Foreign politicians visiting Universities are more respectful in that respect. More ready to engage and discuss. See Blair and Clinton for example. Not exactly the stage managed apperances with caveats that we see in our Alma Mater.

And by the way Mr Farrugia (sorry if I picked on you) you might want to investigate why there were even those 150 students. You would probably find that they are the usual rent-a-mob by the political organisations on campus. The whisperings of "ejja ghax gej IL-KAP" [come along because our LEADER is coming] would have been going round campus from early morning to ensure that "ma naqghux ghan-nejk" [we do not give a bad impression] and that "nistaqsuhom ahna il-mistoqsijiet" [so that our side asks the questions].

Yes it is sad that students are not as interested in Maltese politics. But given the state of the subject... who could blame them?

3 commentaires:

Mark Vella a dit…

I am particularly intrigued by how you captioned the pic portraying the three leaders. AD are lucky to have a leader called Harry, while the choice of who'd be Dick might have been quite an onerous task.
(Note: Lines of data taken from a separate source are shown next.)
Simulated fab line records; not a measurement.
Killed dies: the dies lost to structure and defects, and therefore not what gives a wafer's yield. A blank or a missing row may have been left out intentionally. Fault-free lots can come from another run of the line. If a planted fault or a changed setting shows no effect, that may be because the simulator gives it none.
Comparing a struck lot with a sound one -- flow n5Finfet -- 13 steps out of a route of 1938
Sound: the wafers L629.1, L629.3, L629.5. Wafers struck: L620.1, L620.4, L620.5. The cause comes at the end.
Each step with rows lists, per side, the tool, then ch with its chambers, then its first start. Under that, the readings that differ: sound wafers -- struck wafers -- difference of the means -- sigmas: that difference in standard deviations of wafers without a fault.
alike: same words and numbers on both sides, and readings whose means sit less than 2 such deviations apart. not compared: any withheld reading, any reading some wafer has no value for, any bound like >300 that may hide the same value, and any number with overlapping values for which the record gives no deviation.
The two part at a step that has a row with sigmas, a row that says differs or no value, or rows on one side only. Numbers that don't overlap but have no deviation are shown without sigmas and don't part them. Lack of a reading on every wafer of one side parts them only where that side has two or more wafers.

Jacques René Zammit a dit…

:) some habits die hard.
Would you have preferred Harry, Wenz and Alf?

Mark Vella a dit…

Not at all. Tom also suits Gonzi fine, as it is a very common and colourless name (despite Tom Jones, Thom Yorke, Tommy Hilfiger, Tom (ta' Jerry), Tom Cruise etc.).

Interesting also that many tom-expressions cannot really be attributed to someone like Gonzi: tomfoolery, tomboy, tomcat, Tommy gun.